UN Secretary-General Antonio Guterres has received the report by his personal envoy to Cyprus and is studying it, a spokesperson for the UN chief confirmed late on Thursday.

The secretary-general received yesterday, Wednesday, the report by Ms [Maria Angela] Holguin regarding her efforts to find common ground for a way forward on the Cyprus issue,” said Stephane Dujarric, chief spokesman for Guterres.

The UN boss, added Dujarric, would now review Holguin’s recommendations so as to later propose “the next steps” to the leaders of the Greek and Turkish Cypriot communities.

Earlier, Nicosia had said it was waiting for a statement from the office of the United Nations secretary-general on the state of play of the Cyprus issue, following the writing of the annual reports on the state of Unficyp and the UN’s Good Offices on the island.

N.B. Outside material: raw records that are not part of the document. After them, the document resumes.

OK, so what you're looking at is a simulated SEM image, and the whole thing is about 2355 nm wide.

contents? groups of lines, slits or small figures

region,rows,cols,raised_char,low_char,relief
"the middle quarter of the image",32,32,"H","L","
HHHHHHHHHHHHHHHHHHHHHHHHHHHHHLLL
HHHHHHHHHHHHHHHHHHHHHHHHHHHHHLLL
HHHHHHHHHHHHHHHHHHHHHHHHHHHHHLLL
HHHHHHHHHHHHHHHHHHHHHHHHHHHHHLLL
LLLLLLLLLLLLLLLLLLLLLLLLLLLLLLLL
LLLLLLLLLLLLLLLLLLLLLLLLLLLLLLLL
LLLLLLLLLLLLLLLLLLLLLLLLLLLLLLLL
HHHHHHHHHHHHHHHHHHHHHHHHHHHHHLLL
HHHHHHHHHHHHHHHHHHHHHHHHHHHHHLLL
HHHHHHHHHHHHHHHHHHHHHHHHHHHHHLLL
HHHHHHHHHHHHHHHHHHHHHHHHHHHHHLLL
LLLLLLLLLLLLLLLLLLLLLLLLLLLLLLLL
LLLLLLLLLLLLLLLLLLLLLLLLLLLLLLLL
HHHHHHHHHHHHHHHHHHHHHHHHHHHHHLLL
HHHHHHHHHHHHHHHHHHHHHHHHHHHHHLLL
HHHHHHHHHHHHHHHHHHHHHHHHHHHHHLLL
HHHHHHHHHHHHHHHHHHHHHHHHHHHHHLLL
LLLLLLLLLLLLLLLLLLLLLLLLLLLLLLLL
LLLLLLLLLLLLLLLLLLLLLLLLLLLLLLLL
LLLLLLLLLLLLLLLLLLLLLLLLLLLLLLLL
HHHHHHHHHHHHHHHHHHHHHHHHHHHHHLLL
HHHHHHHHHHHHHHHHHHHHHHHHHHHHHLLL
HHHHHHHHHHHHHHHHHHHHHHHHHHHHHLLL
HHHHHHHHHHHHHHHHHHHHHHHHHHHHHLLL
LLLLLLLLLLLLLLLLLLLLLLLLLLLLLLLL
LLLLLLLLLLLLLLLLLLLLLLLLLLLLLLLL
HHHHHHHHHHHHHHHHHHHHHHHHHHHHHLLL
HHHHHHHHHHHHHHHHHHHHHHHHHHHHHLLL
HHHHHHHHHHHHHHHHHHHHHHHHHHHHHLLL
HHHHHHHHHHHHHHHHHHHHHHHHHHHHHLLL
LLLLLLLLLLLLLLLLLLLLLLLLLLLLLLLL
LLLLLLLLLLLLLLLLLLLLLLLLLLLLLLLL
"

Speaking to journalists, President Nikos Christodoulides said he had a telephone conversation with Holguin, currently in New York to present the findings of her six-month tour of duty in Cyprus as the UN chief’s personal envoy.

Christodoulides also spoke on the phone with Greek Prime Minister Kyriakos Mitsotakis, where the latter briefed him on the conversation he had with the Turkish leader.

In addition, Foreign Minister Konstantinos Kombos was briefed by his Greek counterpart regarding the latter’s meeting with Turkey’s top diplomat.

Other than delivering her report to the UN chief, Holguin was also meeting with Greece’s Foreign Minister Giorgos Gerapetritis and Turkish Foreign Minister Hakan Fidan, both in the United States to attend the Nato summit which is taking place in the country’s capital Washington DC.

Greek leader Mitsotakis and Turkish President Recep Tayyip Erdogan had held a bilateral meeting on the sidelines of the summit on Wednesday night, with the former making a brief reference to Cyprus in his statements thereafter.

He is quoted by Greek newspaper Kathimerini as having said Cyprus “cannot remain divided much longer” and that talks aimed at reunifying the island “should resume”.

Cyprus aside, the meeting focused on bilateral relations between Greece and Turkey, as well as other regional and global matters.

Erdogan told Mitsotakis Turkey is “maintaining its efforts to promote the spirit of solidarity with Greece based on good neighbourly relations” and called for a “necessary intensifying” of “positive actions” to put an end to conflicts in Ukraine and Israel-Palestine.

The pair will next meet in September in New York on the sidelines of the UN General Assembly.

Meanwhile, Mitsotakis is set to meet Guterres in New York on Friday to discuss Greece’s accession to the UN Security Council as a non-permanent member next year, as well as the Cyprus problem.

Erdogan is not scheduled to meet Guterres while in the US but did meet with Italian Prime Minister Giorgia Meloni and German Chancellor Olaf Scholz.

He was also close to front and centre in the “family photo” of all the Nato leaders taken on Wednesday, standing between British Prime Minister Sir Keir Starmer and Swedish Prime Minister Ulf Kristersson.

Mitsotakis stood in the second row directly behind Erdogan, flanked by Olaf Scholz and Hungarian Prime Minister Viktor Orban.

At the same time, United Nations Peacekeeping Force in Cyprus (Unficyp) chief Colin Stewart on Thursday briefed the UN Security Council on the latest state of the Cyprus problem.

Stewart addressed a closed Security Council session in New York, with his speech coinciding with the writing of UN Secretary-General Antonio Guterres’ latest annual reports on the state of Unficyp and the UN’s Good Offices on the island.